Remove the thread-safe ToVariantMapWorkflowContext and refactor toVariantMapWorkflow to pass intermediate data between workflow stages via the WorkflowExecutionContext outputs. Add explicit sequential stages to save the current workspace and then save dock managers, using executionContext->setOutput / takeOutput to transfer the "CurrentWorkspace" map instead of a shared mutex-protected map. Simplifies concurrency, removes the mutex/variant-map helper, and consolidates construction of the DockManagers entry into the workspace map.
Stop embedding the Dataset variant in DataHierarchyItem::toVariantMapScoped to avoid serializing the dataset inline. Remove the noisy per-serializer warning for >=1000 clusters in ClustersSerializer and instead emit a higher-threshold warning (>500,000 clusters) in Clusters::toVariantMapWorkflow before saving raw data, including a human-readable count. This reduces spurious warnings for moderately sized datasets and warns only for extremely large cluster sets that may impact serialization performance.
Migrate synchronous property/dataset serialization to workflow-based plans. PropertiesSerializer::toVariantMap was replaced by toVariantMapWorkflow that returns a UniqueWorkflowPlan and adds a Serialize stage; header updated with docs. DatasetImpl now provides toVariantMapWorkflow (replacing the old toVariantMap and removing the legacy fromVariantMapPre150), composing nested workflow stages for WidgetAction and PropertiesSerializer and assembling the final QVariantMap in a sequential stage. PointData workflow stage lambdas were simplified and explicit GUI thread affinity arguments removed. This change enables asynchronous, composable serialization and requires callers to use the new workflow-based APIs.
Replace ad-hoc VariantMapWorkflowContext usage with explicit nested workflow stages and unify stage naming/handling across ClusterData, Clusters, PointData and Points.

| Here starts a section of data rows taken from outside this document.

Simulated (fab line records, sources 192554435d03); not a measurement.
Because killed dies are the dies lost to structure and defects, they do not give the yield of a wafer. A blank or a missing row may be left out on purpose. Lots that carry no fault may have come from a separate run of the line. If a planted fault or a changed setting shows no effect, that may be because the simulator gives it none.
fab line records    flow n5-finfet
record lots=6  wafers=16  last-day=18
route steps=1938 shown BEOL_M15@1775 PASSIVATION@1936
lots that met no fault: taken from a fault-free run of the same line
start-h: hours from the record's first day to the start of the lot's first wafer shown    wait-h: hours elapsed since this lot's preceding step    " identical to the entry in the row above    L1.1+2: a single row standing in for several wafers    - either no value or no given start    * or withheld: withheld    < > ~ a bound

- ClusterData: remove manual context; add nested "Save raw data base" and "Serialize clusters" stages; add Preflight warning for very large cluster sets; assemble final output from nested stage outputs in a dedicated "Save data" stage.
- Clusters: remove context and sequential context stages; use nested "Save dataset base" and "Encode raw data" stages and compose the final map by taking outputs from those stages.
- PointData / Points: rename stage handle variables from *Handle to *Stage, replace resultMap with outputMap, use executionContext->takeOutput(...) consistently and insert serialized/raw payloads into the dataset map; streamline saving/encoding flow.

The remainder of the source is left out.